After running a series of analysis including variables at both the school and country level, as well as bearing in mind the previous non-remarkable results for two-level analysis, we decided to allow the inclusion of the natural variability for the school level. As well, due to the model complexity we omit the inclusion of predictors at level 2 (Table 9). The data is then presented in a holistic visualization, which includes the variability or the impact of the student characteristics, school's effects, and country properties. We found that, even after controlling for different conditions, gender uniform DIF is still present. However, the association between gender and item responses changes to favouring girls when the variable human development index is included at the country level (Table 9 and 10, column 2). Considering the negative relationship between gender DIF and GII, this result implies that a medium size probability of gender DIF is associated with lower inequality. Taking into consideration the relationship between gender and items response controlled by HDI, girls are four times more likely to give a correct answer than boys. That relationship suggests that with higher levels in HDI, it is more likely to favour girls than boys in most of the nations participating in TERCE.

Discussion

It is important to keep in mind that, although some psychometric theorists certainly recognize and acknowledge that contextual effects are worthy of consideration, conventional validation practices and theorizing do not pay much attention to contextual effects as part of validation. That is, although conventional validation practice would not disagree with the generic role of context in assessment, it does not pay much attention to it. Conventional validation practices place the contextual effects in the background while individual differences between test takers are in the foreground (Zumbo & Forer, 2011). This is particularly important given the well-known large education inequality in Latin America that are related to contextual factors (UNESCO-OREALC, 2016a).

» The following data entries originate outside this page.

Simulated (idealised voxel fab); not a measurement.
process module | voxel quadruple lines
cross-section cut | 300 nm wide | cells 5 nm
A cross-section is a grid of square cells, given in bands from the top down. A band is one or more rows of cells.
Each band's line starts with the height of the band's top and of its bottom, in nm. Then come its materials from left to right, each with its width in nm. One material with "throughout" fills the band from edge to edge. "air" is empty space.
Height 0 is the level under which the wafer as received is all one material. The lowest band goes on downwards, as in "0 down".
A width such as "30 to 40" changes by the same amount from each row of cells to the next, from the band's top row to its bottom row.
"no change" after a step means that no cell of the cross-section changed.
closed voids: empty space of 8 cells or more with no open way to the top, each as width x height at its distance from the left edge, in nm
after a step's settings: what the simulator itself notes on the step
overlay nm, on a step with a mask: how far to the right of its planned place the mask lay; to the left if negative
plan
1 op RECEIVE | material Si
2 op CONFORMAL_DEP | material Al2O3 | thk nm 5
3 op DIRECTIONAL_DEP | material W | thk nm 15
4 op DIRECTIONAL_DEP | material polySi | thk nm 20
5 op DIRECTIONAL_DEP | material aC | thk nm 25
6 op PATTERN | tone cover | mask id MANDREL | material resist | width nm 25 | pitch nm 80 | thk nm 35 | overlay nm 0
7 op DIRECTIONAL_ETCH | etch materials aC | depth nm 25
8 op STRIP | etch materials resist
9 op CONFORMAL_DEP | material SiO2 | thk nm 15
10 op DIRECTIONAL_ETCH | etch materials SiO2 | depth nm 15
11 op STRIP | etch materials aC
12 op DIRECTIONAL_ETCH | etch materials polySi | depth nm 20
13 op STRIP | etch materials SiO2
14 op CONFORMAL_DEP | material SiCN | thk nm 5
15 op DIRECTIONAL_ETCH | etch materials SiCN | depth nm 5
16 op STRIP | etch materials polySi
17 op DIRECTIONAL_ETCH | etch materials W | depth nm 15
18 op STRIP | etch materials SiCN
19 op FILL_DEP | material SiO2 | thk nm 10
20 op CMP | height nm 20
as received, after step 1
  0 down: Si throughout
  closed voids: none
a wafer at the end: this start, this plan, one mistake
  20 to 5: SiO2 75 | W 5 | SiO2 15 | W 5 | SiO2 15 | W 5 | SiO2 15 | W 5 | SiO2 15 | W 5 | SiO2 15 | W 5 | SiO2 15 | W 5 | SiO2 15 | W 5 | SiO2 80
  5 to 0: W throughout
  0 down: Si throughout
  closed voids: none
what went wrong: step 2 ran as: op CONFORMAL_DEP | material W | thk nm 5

This research has aimed to provide a holistic explanation about why DIF was occurring and how that situational factors can bias the results obtained in educational assessments in Latin America contexts. The validity of the inferences one makes from test scores is bounded by place, time, and use of the score resulting from a measurement operation (Zumbo, 2007a). In our case, DIF was explained by various factors from an ecological view, including the information about the schools and countries characteristics. Even though TERCE states that they performed a gender DIF analysis, the technical report indicates that no item has shown to be a significant gender DIF. The results obtained for TERCE are not available for methodological analysis. Additionally, the technical report states that gender DIF is not a criterion for item elimination (UNESCO-OREALC, 2016b, p. 252). However, the absence of significant gender DIF results can be explained not only by the technique used (in this case, Mantel-Haenszel analysis) but also due to the omission of the information from the nested structure of the data.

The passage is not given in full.